Jan 6, 2017 Chris Doxey
Poor cash management is a telling sign of a company under pressure. An organization’s cash flow is comparable to a heartbeat; mimicking the inflow and outflow of cash. And just like a heartbeat is a way to gauge health, cash flow can be used to measure the overall health of an organization.
Cash flow 101
Remember Accounting 101? As a refresher, understand that positive cash flow refers to more cash entering an organization than leaving—as accounting books may put it: inflow cash exceeds outflow.
Negative cash flow refers to the opposite—outflow cash exceeding inflow.

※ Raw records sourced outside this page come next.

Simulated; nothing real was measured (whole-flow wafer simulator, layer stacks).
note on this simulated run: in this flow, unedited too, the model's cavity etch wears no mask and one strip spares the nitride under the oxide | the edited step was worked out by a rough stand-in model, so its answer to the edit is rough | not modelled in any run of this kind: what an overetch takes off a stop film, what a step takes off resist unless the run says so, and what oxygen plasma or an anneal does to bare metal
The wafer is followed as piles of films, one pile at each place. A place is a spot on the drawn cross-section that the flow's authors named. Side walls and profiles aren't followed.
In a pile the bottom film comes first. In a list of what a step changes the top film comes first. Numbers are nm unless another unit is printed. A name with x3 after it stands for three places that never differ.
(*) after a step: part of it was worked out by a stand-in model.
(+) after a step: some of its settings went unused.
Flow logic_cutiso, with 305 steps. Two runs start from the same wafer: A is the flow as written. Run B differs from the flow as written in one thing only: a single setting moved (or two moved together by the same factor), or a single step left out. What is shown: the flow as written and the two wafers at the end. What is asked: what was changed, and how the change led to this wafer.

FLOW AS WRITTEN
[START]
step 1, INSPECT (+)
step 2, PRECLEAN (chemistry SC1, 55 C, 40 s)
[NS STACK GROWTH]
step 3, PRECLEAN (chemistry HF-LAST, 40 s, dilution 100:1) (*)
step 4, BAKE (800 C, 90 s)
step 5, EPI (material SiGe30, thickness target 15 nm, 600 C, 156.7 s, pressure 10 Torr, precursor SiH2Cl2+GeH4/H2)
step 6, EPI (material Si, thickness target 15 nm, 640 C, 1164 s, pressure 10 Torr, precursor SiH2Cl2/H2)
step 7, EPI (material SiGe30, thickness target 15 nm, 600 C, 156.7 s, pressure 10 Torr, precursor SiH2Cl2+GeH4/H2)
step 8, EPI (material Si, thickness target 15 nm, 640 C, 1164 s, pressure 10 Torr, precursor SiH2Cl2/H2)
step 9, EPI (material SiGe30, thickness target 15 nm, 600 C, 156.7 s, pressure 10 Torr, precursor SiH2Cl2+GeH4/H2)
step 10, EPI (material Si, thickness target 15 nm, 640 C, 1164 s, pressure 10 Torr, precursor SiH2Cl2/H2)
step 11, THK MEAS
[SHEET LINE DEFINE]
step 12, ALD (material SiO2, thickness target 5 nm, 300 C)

Make no mistake; cash flow shouldn't be confused with inventory or accounts receivable. Nor should it be confused with profits or property assets. Simply put, cash flow is liquid—it’s the amount of cash in the bank. It’s money on hand ready to pay for those unforeseen events.
Components of cash flow
An organization’s cash flow statement is divided into three sections:
- Operations—Operating cash flow is commonly referred to as working capital. This is the income generated from day-to-day operations. It comes directly from the sale of goods or services to customers.
- Investing—Investment money is generated from non-operating, non-day-to-day activities. This is usually in the form of investments in equipment, non-recurring gains or losses, or other sources outside of normal operations.
- Financing—This is the cash coming from and going to external sources. Examples include of which would be new or repayments of loans, issuing more common stock, and the payout of dividend.
Use good business practices
Managing a company’s cash flow is akin to conducting an orchestra; requiring several components playing in harmony. From controlling disbursements to covering shortfalls in anticipated revenue; from investing idle funds to forecasting future cash needs, CFOs, controllers, and treasurers are the maestros in the finance department.
What’s more, when playing for a global audience—aka global cash management—these financial conductors must sing a tune that harmonizes with international tax and accounting regulatory agencies.
Here are five cash flow management tips (in no particular order) you can put to work in your organization:
- Improved investment strategies
You don’t make investment choices based on a hunch, so why would you leave corporate investment open to interpretation? Set expectations for what acceptable investments look like.
A clearly written investment policy should state which investments are and aren’t acceptable. A few topics to review in the investment policy should include which accounts are available for investment, frequency in re-evaluating investment portfolios, and how to re-invest dividends.
- Accurate forecasting models
Business analysts in the past would have to keep several forecasts readily available—be it yearly, quarterly, monthly, or daily. What’s more, these forecasts would have to be easily accessible. And because of the complex nature of data embedded in disparate departments, compiling accurate forecasts was a difficult and time-consuming task plagued with outdated information.
Modern, cloud-based ERP systems allow for an always up-to-date forecast the moment it’s requested.
This single feature is reason enough for analysts everywhere to push for an ERP rollout within their organization.
- Regularly review cash management systems and procedures
Regularly audit procedures and identify opportunities for improvement. In addition to unearthing new opportunities, frequently auditing these procedures gives companies the confidence in their records—without having to perform full audits.
What’s more, modern solutions have ushered in the integration of data silos. This makes regularly reviewing cash flow statements as simple as clicking a button.
- Create a single infrastructure for international organizations
The peculiarities of cash flow management are compounded when companies participate in global economies. Organizations, then, need to be cognizant of relevant procedures within the borders where the cash is earned—as per local and international ordinances—along with methods for integrating those foreign cash management functions with the organization’s domestic counterpart.
If, when, and how to move those currencies back into the organization's home country is a topic beyond the scope of this article. Re-domiciling those funds, then, is left to the discretion of the CFO.
- Limit core cash management banks
It’s also in your organization’s best interest to limit the number of banking institutions performing essential services, like processing transfers and international payments. This is an example where you don’t want too many chefs in the kitchen.
Conversely, you should always be comparing competing banks’ services—and make those terms transparent and openly available to all banks you may choose to work with at a future time. That way, if and when you do decide to jump ship, you’ll be able to do so with little interruption in service.